Stepping into the theatre space the atmosphere is already settled for a wintery mystery and adventure. The audience is placed outside a mansion on a late evening invited to imagine a cosy fire place inside. The coldness is creeping closer in the form of haze triggering suspense. The silence only accompanied by an icy wind is penetrated by howling wolves: The Wolves of Willoughby Chase are approaching…
Joan Aiken’s classic novel The Wolves of Willoughby Chase is adapted for the theatre by Russ Tunney and directed by Kate Bannister as the festive production for Jack Studio Theatre. The story of the two heroines Bonnie Green (Rebecca Rayne) and her cousin Sylvia (Julia Pagett) is set in a fictitious England in 1832 where wolves rule the countryside. The production offers singing and speaking choir and narration and action to immerse the audience in its storytelling.
Bonnie lives with her parents in Willoughby Chase until they need to leave for a milder climate because of her mum’s illness in the rough winter. To assure Bonnie’s well-being, her parents send for the governess Miss Slighcarp (Adam Elliot) and for the orphan Sylvia to keep each other’s company. The girls become friends immediately, but Miss Slighcarp endangers their sanctuary by taking over the Estate in her strict and harsh way of ruling supported by Mr. Grimshaw (Bryan Pilkington). Fast it becomes clear that the fate of the Estate and Bonnie’s family are at stake. The two girls find themselves in a plot where they need the support of the servant James (Andrew Hollingworth) and the boy Simon (ibid.). The adventure takes dark turns where the girls are challenged, but also promises light moments of hope and togetherness during their journey to London. The girls need all their courage to face the wolves who wait inside ready to attack.
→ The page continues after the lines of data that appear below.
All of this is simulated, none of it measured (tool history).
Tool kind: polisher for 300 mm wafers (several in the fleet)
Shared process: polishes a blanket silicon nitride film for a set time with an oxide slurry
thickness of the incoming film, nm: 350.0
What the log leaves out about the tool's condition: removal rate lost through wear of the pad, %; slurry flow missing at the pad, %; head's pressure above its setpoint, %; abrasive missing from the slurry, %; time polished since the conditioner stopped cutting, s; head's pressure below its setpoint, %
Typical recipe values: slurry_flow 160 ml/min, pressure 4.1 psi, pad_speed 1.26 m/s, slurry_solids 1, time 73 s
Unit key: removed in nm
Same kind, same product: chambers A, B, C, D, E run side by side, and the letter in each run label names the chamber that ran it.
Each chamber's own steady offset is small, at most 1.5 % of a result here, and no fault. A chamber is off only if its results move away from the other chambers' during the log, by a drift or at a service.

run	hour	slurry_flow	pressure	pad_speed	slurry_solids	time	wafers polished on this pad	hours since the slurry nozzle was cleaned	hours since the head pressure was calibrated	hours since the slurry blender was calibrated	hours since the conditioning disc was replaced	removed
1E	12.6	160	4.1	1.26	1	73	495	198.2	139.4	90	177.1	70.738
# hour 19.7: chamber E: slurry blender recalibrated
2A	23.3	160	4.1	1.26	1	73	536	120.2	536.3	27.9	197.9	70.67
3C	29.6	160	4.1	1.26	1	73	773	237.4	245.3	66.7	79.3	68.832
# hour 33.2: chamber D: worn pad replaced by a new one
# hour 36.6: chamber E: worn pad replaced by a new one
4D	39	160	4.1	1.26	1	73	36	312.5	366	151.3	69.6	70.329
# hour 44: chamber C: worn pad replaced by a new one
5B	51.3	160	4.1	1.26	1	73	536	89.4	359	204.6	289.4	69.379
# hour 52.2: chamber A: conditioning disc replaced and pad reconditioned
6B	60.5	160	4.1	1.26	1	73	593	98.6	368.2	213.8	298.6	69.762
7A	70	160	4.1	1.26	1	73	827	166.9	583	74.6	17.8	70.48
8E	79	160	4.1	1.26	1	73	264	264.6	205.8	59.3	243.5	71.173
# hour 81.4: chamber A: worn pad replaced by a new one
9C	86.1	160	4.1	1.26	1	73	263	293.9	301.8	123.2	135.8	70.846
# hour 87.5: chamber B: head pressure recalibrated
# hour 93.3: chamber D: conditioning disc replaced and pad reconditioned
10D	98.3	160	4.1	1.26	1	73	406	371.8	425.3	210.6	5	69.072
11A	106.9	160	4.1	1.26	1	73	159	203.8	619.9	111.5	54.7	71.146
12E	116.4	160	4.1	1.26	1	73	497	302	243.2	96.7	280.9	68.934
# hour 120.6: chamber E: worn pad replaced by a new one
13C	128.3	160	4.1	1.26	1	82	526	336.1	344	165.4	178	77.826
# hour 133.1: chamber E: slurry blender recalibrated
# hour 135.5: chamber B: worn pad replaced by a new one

Awakening a story from a novel, the production is aware of the narrative frame and increasingly breaks the 4th wall through the unfolding story. The characters invite the audience through role-taking as wolves, servants and school kids and through guided gazes causing laughter and shivers. The cast masters the shifts and merge of comedy and mystery especially during the impressive multiple character embodiment by Elliot, Hollingworth and Pilkington which reaches its peak in the finale. Although the stage presence is consciously exaggerated, it is sometimes endangered to fall into stereotypes and slapstick characteristics. Furthermore, the speaking choir is an effective vehicle to trigger suspense, but would be more effective when used slightly less to leave more room for one of the narrator’s voice a time which brilliantly frames the storytelling.
With passion, playfulness and presence guides the cast through the story sparking moments of joy in the bleak and dark scenery. Especially the second part is truly an enjoyment of immersion and entertainment. The ice-skating scene in part one suggests a few corrections considering the closeness to the audience and the execution of actions to stress the break of harmony and danger in the thrilling chase.
The set design (Karl Swinyard) convinces through its immersive character and flexibility to portray scene changes inside and outside. The well-tuned conversation of set, soundscapes (Elliot Clay, Jack Barton) and light (Ben Jacobs) accompanies the invitation for this lively stage adaptation. Thus, the craft of metaphorical language is emphasised and shines in images throughout the production.
The Wolves of Willoughby Chase is a passionate and convincing adaptation. Its storytelling and its dismantling shifts between comedy and mystery and mixes together the right tension to enjoy a wintery evening with this heart-warming company of wolves in the Jack Theatre Space.